PH Crashes: The Roll of Carbonate Hardness (KH)


Ghost shrimp close up, originally uploaded by octopus.gallery.

Q: CR wrote,

I have a general aquarium question I hope you can help me with. I recently had what I think is a pH crash that quickly killed off my ghost shrimp and several small catfish. I can’t figure out what lead to this and would like to know how to avoid it from happening again.

A: When pH fluctuates in a short amount of time it can be very stressful to fish and especially so when it goes from basic (above 7.0) to acidic (below 7.0). When the pH falls like this we call it a pH crash. If it falls fast and hard enough it can lead to mass casualties. To avoid pH crashes we need to understand what keeps the pH stable under good conditions. Carbonate hardness (kh) is the measure of bicarbonate and carbonate ions in the water and when sufficient, will buffer the pH, keeping it stable. This is why we often refer to carbonate hardness as buffering capacity.

In simple terms, if your carbonate hardness (kh) is adequate your pH will be stable. To determine your kh a simple test kit can be purchased at any local fish store.

0 – 50 ppm very low
50 – 100 ppm low
100 – 200 ppm moderate
200 – 400 ppm high

If you find that your kh levels are very low you may want to add buffers to the water. Avoid the temptation to change the pH level directly with pH-Up, pH-Down or pH-Neutral. These products will cause your pH to fluctuate quickly and won’t solve the problem of inadequate buffering capacity. These quick fluctuations could lead to additional casualties. Adding natural buffers like baking soda to your water will raise your carbonate hardness and help to stabilize your pH. Though baking soda is readily available and inexpensive, some fish hobbyists prefer to buy a buffering agent from their fish store. They’re quite a bit more expensive than baking soda but do the job. If you prefer to buy buffers from a fish supply store, I recommend Kordon’s Dry AmQuel Plus Buffers. It’s a two-for-one in that it acts as both a water conditioner and a buffering agent.

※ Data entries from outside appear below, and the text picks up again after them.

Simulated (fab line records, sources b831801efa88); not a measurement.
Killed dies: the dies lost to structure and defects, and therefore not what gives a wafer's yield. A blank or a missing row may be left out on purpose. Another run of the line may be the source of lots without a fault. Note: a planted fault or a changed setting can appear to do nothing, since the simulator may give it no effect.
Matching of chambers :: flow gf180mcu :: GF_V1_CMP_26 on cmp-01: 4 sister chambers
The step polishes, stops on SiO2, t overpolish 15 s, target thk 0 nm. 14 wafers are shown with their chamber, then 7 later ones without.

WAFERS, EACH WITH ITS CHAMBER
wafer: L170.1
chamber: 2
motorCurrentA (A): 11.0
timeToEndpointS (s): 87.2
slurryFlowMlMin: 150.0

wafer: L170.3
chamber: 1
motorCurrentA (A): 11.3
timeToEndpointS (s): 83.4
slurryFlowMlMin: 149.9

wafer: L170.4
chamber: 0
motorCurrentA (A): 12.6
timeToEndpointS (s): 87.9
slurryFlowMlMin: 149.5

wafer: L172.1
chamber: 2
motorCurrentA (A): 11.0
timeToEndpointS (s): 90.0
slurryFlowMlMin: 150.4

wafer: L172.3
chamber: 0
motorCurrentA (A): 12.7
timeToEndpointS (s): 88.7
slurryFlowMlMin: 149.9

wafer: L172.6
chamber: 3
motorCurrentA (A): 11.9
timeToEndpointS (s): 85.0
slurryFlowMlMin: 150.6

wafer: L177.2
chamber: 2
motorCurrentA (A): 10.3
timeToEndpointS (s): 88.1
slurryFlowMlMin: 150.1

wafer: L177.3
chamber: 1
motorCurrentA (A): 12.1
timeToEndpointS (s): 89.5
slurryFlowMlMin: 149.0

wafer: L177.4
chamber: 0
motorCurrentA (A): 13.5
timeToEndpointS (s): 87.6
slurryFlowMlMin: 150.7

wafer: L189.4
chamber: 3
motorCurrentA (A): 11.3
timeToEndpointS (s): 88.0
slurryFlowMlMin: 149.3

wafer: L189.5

To understand more about pH and it’s role in our aquarium visit Adjusting Aquarium pH Level from Nippyfish: A Betta Blog.

Written by

Christie F is a Betta splendens hobbyist that enjoys spending time caring for her fish and helping new betta keepers learn the ropes. More posts by:

3 Comments for this entry

  1. Octopus says:

    Man, I’m glad I was vanity-googling today because it caused me to run across your fantastic blog! This is the first online explaination of the role of kH I’ve run across that makes any sort of sense. Thanks!

  2. Christie says:

    Thanks Octopus! I appreciate the kind words. I mostly focused on low kh levels but I should mention that the converse is true also. High kh levels will keep your pH very stable and difficult to change. In most cases we don’t want to mess with our pH levels but in the rare cases we do. A high kh level will make it very difficult to alter the pH. Welp, just wanted to add that last little note. Thanks again for leaving a comment.

    ~Christie

  3. Anonymous says:

    Glad you add the last part about the high KH level. I was looking for info on that! Thanks a lot!